Google sued by French Press 2005-03-20


Agence France Presse is suing Google for syndicating their news stories on Google News.
I found out about this via this post at ThreadWatch. See also this CNet News.com article.

This lawsuit cuts to the heart of fair use and the copyright control of databases. The comments on Threadwatch appear divided - particularly with regards to whether opt-out (via robots.txt) is sufficient.

However for most search engine features, opt-out is clearly sufficient: Fair use protects your right to quote from and refer to a work by title and other distinguishing features, or to describe facts about a work or from a work in general. The typical search engine listing is well within the limit, and if the search engines wanted to, they could likely safely ignore robots.txt with no legal consequences.
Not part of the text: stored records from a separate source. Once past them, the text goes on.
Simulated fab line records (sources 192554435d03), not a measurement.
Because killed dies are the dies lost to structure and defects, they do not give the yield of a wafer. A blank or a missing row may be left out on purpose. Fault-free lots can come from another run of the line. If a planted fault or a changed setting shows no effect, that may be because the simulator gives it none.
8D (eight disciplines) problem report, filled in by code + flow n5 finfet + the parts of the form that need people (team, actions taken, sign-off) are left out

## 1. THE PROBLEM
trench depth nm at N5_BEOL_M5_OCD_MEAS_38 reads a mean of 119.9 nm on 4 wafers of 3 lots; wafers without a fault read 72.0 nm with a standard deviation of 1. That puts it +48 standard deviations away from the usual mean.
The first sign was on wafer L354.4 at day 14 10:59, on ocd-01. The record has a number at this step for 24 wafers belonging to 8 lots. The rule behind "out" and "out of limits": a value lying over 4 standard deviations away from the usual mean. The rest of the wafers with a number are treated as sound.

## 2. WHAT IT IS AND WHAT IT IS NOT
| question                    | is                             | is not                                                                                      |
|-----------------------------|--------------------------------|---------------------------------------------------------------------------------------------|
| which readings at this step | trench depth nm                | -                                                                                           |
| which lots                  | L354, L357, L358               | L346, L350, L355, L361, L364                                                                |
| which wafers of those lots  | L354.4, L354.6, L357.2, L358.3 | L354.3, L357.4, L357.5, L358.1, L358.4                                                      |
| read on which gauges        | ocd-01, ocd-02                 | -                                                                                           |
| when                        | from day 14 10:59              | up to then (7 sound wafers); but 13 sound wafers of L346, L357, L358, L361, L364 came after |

The features that are more interesting are Google's cache, which is an outright copy, and their aggregation of data that a company such as Agence France Presse may try to assert a database copyright for, since they provide a syndication service.

This is more likely to involve database copyrights.

In the US, a database can only be protected if it shows originality in it's selection, coordination and arrangement. This means that a purely automated aggregation of all news items provided by partners for instance likely would not receive any protection.

However even then, extracting facts from a database is legal, short of duplicating the structure of the whole database.

Under EU law, databases have sui generis protection, that is, you can't reuse data from a database while it is protected (protection lasts for 15 years), even if the data is pure facts. If you want to use these facts you must compile them yourself from other sources. If Google have used AFP's aggregated data to compile the news, this may well be illegal under French law - however it seems weird for AFP to sue in California, as the US Supreme Court have explicitly rejected the idea of such protection under current US copyright law.

The paradox is that Google (and anyone else) clearly have a legal right to publish the location, descriptions and titles of these news articles under fair use, but that there is a chance that aggregating them may violate AFP's copyrights depending on how it's done, and what jurisdiction we're talking about.

(Btw. I am not a lawyer - don't rely on me to decide whether or not it's safe to aggregate data...)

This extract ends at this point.